Since Gilmore St is a hilly construction site, close to Lake Wingra, Contractor Report is going to monitor events closely. It's an especially interesting match, with Parisi going the extra mile to meet the challenge.
The first inning began with a rain of 0.57 inches on Saturday (9/18/10). Photos were taken about 6:00 pm on Sunday. Overall, the erosion-control measures were adequate for this amount of rain. But it was a light rain--probably the measures would have started to fail--dumping sediment beyond the site--above perhaps 1 inch of rain. Details for each method...
Runoff did an end run around most of the nine check dams on Gilmore St, but as you would expect, the further down Gilmore, the more water accumulated. So the lowest 4 check dams all had water flowing around them.

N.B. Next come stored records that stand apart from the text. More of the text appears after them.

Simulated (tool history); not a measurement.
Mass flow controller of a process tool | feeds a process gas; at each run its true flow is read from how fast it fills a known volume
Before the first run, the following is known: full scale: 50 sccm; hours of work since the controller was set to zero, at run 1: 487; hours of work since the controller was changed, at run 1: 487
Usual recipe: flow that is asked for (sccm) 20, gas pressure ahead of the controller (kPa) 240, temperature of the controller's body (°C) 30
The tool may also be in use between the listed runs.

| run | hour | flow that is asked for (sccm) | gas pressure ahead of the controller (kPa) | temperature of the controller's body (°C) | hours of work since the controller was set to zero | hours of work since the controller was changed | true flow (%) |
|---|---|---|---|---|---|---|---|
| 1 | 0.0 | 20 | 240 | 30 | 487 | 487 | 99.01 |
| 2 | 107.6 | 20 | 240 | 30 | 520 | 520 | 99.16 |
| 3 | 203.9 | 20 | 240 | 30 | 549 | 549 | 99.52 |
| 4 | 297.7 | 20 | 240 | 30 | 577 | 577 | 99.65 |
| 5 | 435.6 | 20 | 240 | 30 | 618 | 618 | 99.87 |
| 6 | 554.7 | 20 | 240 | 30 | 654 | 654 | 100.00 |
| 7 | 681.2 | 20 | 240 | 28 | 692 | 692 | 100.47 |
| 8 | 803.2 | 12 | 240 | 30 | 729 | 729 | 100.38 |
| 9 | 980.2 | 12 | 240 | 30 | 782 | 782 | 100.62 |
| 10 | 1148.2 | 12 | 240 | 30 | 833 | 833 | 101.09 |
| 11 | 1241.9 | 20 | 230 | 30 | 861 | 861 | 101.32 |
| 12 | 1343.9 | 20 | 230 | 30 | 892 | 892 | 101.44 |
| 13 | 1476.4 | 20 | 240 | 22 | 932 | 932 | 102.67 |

Dam 7 at Cross St, a small one, had water flow around and then down Cross St, washing a small amount of sediment into an unprotected inlet on Chapman St.
The check dams are robust and fairly effective. Their problems:
- Runoff flowed around most of the dams, especially on the inside where space has been left for traffic.
- The dams are made of large stones. Check dams are supposed to have 1" stone on the upper side, to more effectively filter sediment--but these dams do not have small stones.. Dam 6 was so porous that much runoff flowed through the middle, creating a small gully below it.
A lot of runoff entered Gilmore from Gregory St.
The basins were too small to contain all of this light rain, overflowing and causing end runs around the dams. But the small basins did catch a lot of the sediment.
At the bottom of Gilmore, runoff overflowed the basin
and did an end run around the dam.
Compacted sand on excavated side of street
This site is similar to Edgewood Avenue, except that here runoff enters from two blocks--Cross and Gregory Streets. The Edgewood site wasn't fed by any other streets. Nevertheless, Edgewood was heavily gullied by only 1.75 in of rain last summer.
The cause of the Edgewood disaster was leaving both sides of the street bare, plus inadequate check dams. The dams were too few, and they didn't protect the whole street. Projecting a short distance from the sides, they aimed water towards the middle, where large gullies formed.
Edgewood Av during a storm of 1.75 inches on June 21
Compacted sand isn't strong enough to prevent this from happening on Gilmore in a similar storm.
Improvements needed to prevent gullies:
- If possible, don't remove pavement on both sides at once.
- Use silt socks to fine-tune direction of runoff between dams, preventing one gully from forming.
- Reduce volume of runoff by diverting clear runoff from Gregory St, and by diverting runoff from upper Gilmore to a temporary catch basin on Cross St.
Monday's work suggests that Parisi may be trying to divert runoff from Gregory St by removing the pavement, to create a shallow channel so runoff from Gregory can get over the hump of Gilmore St and continue down Gregory (rather than flowing down Gilmore).
Looking up Gregory from Gilmore. Runoff can still enter Gilmore (L)
If that is the goal, the grade isn't sufficient to divert runoff coming from Gregory. Further grading needs to be done. Removal of the pavement has actually made things worse--now runoff from the upper (NW) gutter of Gregory can also flow down Gilmore.